"We've received 9,000 applications and made 235 grants! We received 600 applications and made 111 grants! We received 4000 applications and made 40 grants!" If this is how you're doling "relief" you're perpetuating structural inequality. Let's do better than competing for scraps.
If these philanthropic organizations could *take a beat*, stop, collaborate and listen, and then solve for the systemic failures, we might actually get somewhere. I'm watching well intentioned efforts set money on fire while self-congratulating for how in demand the relief was.
This approach is UTTERLY 🍌🍌🍌 to me. A competitive, "the best idea wins," which actually means, "the status quo doing it the longest" mentality is what got us in this mess in the first place.
Here are 3 ideas that are better uses of money:
1. Take your 600 grant applications. Bucket into 12 categories (by sector, ppl served, whatev). Give each sector $1M & say, "We'll help you figure out how to collaborate and consolidate." Now you have some type of efficiency.
2. Hire a lobbyist to advocate for a sector's specific needs. Economic development for underrepresented small business owners is the most obvious play. Willing to bet that $100K in strategic advocacy can result in $10M+ of funding.
3. Fund the legal fees associated with non-profit organizational mergers and acquisitions. Chances are there are 10 orgs that, tomorrow, could merge and be 100x more powerful. But #philanthropy rarely funds the $25K in legal fees to make this possible. Why not ask?
If you are a funder I am happy to walk through any of these new strategies (and many others!). It's okay if you aren't hip to them. They are kind of...nuanced. There is so much opportunity to stop playing this game and think more creatively and structurally.

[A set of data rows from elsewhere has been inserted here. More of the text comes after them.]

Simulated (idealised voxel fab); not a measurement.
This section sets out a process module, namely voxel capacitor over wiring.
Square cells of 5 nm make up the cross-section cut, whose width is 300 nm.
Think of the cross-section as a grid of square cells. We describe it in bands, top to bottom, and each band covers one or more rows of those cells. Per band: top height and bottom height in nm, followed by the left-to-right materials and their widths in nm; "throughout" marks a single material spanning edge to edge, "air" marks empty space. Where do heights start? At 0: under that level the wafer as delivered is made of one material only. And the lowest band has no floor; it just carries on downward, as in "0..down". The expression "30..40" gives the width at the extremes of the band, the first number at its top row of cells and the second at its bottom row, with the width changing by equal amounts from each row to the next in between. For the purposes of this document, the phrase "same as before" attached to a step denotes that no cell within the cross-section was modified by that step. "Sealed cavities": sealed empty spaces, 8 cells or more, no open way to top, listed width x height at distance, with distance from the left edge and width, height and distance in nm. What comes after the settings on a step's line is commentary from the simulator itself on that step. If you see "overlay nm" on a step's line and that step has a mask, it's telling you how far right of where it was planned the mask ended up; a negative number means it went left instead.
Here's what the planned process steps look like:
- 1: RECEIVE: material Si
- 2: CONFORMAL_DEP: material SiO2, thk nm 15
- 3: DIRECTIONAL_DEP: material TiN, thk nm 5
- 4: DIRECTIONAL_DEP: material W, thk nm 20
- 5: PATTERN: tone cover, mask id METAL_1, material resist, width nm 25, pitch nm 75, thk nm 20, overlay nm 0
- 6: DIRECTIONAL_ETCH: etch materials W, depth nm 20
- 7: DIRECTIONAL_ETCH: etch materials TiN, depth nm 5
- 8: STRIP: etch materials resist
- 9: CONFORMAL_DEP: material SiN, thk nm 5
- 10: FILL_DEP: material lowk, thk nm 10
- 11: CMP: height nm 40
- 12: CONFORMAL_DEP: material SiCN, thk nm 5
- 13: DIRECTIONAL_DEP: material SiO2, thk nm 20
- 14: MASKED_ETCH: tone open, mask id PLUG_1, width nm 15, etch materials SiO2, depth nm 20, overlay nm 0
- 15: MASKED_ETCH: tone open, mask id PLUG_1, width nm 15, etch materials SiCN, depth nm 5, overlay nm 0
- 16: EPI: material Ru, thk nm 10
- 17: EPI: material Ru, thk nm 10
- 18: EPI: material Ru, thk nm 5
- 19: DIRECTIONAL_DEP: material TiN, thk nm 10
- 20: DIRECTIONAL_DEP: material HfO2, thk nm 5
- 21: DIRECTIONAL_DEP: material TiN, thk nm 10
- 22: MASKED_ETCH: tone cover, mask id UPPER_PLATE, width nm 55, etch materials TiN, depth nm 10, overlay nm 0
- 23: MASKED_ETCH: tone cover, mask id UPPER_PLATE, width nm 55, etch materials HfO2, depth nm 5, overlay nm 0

The numbers I used above are real numbers from real programs I've seen, touted by organizations with teams I respect. But how on EARTH they landed on this messaging rather than to say, "Hold up. We need a longer term, collaborative solution WITH grantees" is beyond me.
To be more precise with my suggestion: this dynamic is simple supply and demand. What I'm asking #philanthropy #government to do is focus on the structural availability and creation of resources (time, talent, treasure are almost infinite and renewable) rather than the demand.